Citation : 2017 Latest Caselaw 4318 Del
Judgement Date : 22 August, 2017

Delhi High Court
Eino S Mehta vs Sanmati Motors & Anr on 22 August, 2017
*      IN THE HIGH COURT OF DELHI AT NEW DELHI

%                                       Date of decision: 22nd August, 2017
+                           CM(M) No.740/2017
       EINO S MEHTA                            ..... Petitioner
                   Through: Mr. Rajshekhar Rao, Mr. Nakul
                             Sachdeva, Ms. Tahira Karanjawala,
                             Ms. Natasha Saharawat and Mr.
                             Ankit Rajgarhia, Advs.
                        Versus
       SANMATI MOTORS & ANR              ..... Respondents

Through: Mr. Ashok Chhabra, Mr. Nikhil Karwal and Mr. B. Shekhar, Advs.

for R-2.

                           AND
+                    CM(M) No.741/2017
       KANTA MEHTA                             ..... Petitioner
                   Through: Mr. Rajshekhar Rao, Mr. Nakul
                             Sachdeva, Ms. Tahira Karanjawala,
                             Ms. Natasha Saharawat and Mr.
                             Ankit Rajgarhia, Advs.
                        Versus
    SANMATI MOTORS & ANR              ..... Respondents
                  Through: Mr. Ashok Chhabra, Mr. Nikhil
                           Karwal and Mr. B. Shekhar, Advs.
                           for R-2.
CORAM:
HON'BLE MR. JUSTICE RAJIV SAHAI ENDLAW

1. The petitions, both under Article 227 of the Constitution of India, impugn separate but identical orders of the same learned Additional District Judge (ADJ) (West) in two suits filed by each of the petitioner, of dismissal of the application filed by the petitioner/plaintiff on 14 th

February, 2017 for restoration of the suits dismissed in default on 2 nd July, 2016.

2. On 2nd July, 2016, the respondents/defendants also had not appeared before the ADJ. Thus the applications were under Order IX Rule 4 of the CPC.

3. The learned ADJ has dismissed the applications reasoning that the limitation for filing the application for restoration of the suit is governed by Article 122 of the Schedule to the Limitation Act, 1963 and since the applications were not accompanied with any application for condonation of delay, they were liable to be dismissed as barred by time.

4. The impugned orders also record that on transfer of the suits from this Court to the Court of the ADJ, no fresh notice had been issued.

5. The petitions were entertained and notice thereof issued.
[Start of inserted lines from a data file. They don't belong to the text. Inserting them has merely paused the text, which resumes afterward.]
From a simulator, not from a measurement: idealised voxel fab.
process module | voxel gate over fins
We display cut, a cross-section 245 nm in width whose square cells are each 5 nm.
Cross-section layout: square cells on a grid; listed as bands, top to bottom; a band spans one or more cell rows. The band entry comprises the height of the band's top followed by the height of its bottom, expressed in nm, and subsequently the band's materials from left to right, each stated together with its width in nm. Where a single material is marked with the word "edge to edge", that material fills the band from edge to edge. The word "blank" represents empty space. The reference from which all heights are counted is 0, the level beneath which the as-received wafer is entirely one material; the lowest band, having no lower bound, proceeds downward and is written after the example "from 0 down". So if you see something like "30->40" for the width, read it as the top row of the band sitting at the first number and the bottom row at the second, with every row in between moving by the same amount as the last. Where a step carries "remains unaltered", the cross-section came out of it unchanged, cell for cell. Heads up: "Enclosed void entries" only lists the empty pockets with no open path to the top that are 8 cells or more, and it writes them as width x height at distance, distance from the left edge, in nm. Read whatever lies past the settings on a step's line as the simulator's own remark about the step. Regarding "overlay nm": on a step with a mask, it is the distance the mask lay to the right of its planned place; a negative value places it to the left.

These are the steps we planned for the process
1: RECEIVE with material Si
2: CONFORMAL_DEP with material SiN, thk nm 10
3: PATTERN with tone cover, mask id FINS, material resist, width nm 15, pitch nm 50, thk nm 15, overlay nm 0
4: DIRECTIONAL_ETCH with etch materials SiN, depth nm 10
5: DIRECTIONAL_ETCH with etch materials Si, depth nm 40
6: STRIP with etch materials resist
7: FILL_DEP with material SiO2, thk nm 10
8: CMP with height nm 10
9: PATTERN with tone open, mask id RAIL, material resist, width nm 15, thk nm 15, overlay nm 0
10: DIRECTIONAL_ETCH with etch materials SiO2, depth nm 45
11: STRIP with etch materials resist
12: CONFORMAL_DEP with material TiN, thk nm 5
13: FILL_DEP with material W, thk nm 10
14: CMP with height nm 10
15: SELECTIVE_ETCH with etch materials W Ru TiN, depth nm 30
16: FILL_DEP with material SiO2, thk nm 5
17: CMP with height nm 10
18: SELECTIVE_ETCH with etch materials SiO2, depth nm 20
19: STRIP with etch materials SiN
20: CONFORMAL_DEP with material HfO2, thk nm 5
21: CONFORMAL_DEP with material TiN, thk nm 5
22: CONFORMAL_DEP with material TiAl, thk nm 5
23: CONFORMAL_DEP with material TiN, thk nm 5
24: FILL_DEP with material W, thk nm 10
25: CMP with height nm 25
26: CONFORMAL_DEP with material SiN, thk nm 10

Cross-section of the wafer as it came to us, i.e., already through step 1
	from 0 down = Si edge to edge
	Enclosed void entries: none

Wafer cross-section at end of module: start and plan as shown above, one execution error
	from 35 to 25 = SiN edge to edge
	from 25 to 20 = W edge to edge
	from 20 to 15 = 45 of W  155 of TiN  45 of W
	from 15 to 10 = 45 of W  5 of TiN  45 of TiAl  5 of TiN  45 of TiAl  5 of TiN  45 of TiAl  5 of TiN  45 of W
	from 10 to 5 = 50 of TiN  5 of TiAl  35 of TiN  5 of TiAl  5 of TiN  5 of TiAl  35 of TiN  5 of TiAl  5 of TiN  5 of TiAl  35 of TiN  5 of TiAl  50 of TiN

6. The counsel for the respondent No.2 Mirkana Engineering in both the petitions appears and states that the respondent No.1 Sanmati Motors in both the petitions has not been served.

7. As per the noting of the Court Master, the respondent No.1 Sanmati Motors has been served through Mr. Ashok Chhabra & Associates, Advocates.

8. The counsel for the respondent No.2 states that he is also from Mr. Ashok Chhabra & Associates Advocates who are advocates for respondent No.2 Mirkana Engineering only and who have never been advocates for respondent No.1 Sanmati Motors.

9. The counsel for the petitioners states that though the respondent No.1 had at one time appeared in the suits from which these petitions arise and had also filed written statement but thereafter has not been appearing.

It is further stated that the respondent No.2 Mirkana Engineering, in Special Leave Petitions (SLPs) preferred by them to the Supreme Court with respect to the orders in the suits from which these petitions arise, have stated that they are unable to locate the respondent No.1 Sanmati Motors and have sought service on respondent no.1 Sanmati Motors of notice issued of the SLPs, by publication.

10. On enquiry, it is stated that the suits from which these petitions arise have been filed by each of the petitioner for recovery of mesne profits/damages for use and occupation of the property let out by the petitioner to the respondent No.1 Sanmati Motors; the respondent No.2 Mirkana Engineering is stated to be the sub-tenant (of respondent no.1 Sanmati Motors) in unauthorised occupation of the property.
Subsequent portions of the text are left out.